A detailed architecture of Eavesdropper.

4.2 The Design of Probing Module

In this part, we will introduce the implement of probing module. The main function of probing module is that collect information of applications and tasks. The adversary intends to steal processed result of target user. He needs to collect and analyze information to confirm which application is submitted by the target user firstly. The adversary can achieve this by scanning the management interface of all applications. The interface including the information of applications, such as Application ID, user name and progress etc. The recorder record the related information of target user and send information to the analysis module. Using these information, the analysis module can get the Application ID of the application submitted by target user.

After receiving the application ID, the probing module will collect information of the application. An application needs to apply for a mass of containers for computing. Each node has a mass of containers, we must identify which container belongs to the target application. In the Sect. 2, we have known the relation between Container ID and Application ID. We will use this relation to collect information of target application. The process of collecting and recording information of the target application is cyclic until the application finish running. The steps are detailed below:

  1. (1)

    Scan nodes management interface of the cluster to get the NodeHTTPAddress of all the nodes in the cluster. The address is the address to access each node of the cluster.

  2. (2)

    Access the NodeHTTPAddress of each node to collect and record the information of containers that belong to the target application on the node.

  3. (3)

    Using the relation between Container ID and Application ID to screen out the containers that belong to the target application.

  4. (4)

    Using the recorder to record the container IDs, running node, start time and finish time of each container. We will use the record of containers to analyze the type of the task running in the container in the subsequent section.
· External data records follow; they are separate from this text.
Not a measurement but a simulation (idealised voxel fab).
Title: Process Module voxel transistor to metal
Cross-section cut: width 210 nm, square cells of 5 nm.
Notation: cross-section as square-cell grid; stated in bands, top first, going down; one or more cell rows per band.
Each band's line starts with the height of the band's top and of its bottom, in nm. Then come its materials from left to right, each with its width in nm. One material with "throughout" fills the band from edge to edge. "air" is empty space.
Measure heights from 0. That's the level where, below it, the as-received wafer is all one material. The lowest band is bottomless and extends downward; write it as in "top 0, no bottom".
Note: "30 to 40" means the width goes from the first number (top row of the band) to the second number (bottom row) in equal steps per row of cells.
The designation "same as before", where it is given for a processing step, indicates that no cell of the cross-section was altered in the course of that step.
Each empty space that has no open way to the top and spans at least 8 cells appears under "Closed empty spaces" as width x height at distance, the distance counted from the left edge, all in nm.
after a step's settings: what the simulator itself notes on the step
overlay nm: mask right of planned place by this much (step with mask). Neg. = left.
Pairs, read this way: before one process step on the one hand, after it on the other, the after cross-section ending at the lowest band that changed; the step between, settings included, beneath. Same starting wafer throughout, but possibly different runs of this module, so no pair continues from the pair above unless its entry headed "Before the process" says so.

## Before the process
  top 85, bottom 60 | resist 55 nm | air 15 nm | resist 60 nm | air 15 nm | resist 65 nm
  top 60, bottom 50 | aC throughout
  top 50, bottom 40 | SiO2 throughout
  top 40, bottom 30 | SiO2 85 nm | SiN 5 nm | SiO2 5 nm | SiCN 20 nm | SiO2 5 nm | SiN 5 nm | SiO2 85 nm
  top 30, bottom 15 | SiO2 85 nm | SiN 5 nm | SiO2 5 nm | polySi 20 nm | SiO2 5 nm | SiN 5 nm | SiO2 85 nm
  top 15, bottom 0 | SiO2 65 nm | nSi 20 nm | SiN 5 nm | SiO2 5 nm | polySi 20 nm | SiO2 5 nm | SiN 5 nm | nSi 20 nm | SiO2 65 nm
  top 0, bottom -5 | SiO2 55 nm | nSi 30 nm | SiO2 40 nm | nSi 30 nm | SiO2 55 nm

4.3 The Design of Analysis Module

The analysis module is the critical module in proposed detection scheme and its main function is to analyze the node that store result of the target application. In the last part, we have recorded the information of containers. We need to analyze which container was used for a reduce task. Because we know that the result of a mapreduce job is generated by reduce task. Compared to map task, the reduce task finish later because the reduce task need to wait the relevant map task finish running. When the reduce task finish running, the node that the reduce task running on will upload the result to the HDFS at once [11]. HDFS’s placement policy is to put one replication on the local node firstly, we can confirm that one replication of the result is on the local node.

The Analysis Policy.

Our goal is to find out all the reduce task(s) of the target job. We provide a solution that utilizes k-means clustering [6]. In our solution, we utilize the runtime and the finish time of tasks to analyze the type of tasks. The runtime of reduce tasks is longer than that of map tasks and the reduce tasks finish later than map tasks. Our solution aims to partition the n observations into 2 sets S = {Smap, Sreduce}, where each observation is a 2-dimensional real vector that consists of the runtime Rn and finish time Tn of each tasks. The computing task that firstly start to run must be a map task, and the computing task that finish running last must be a reduce task. We initial (T1, R1) to \( \mu_{1} \) and (Tn, Rn) to \( \mu_{2} \). The algorithm proceeds by alternating between two steps:

  • Assignment step: Assign each observation to the cluster whose mean yields the least within-cluster sum of squares. Our goal is make the value of J that in the formula (1) as small as possible, if data point n is categorized into cluster k, rnk equals 1, otherwise rnk equals 0.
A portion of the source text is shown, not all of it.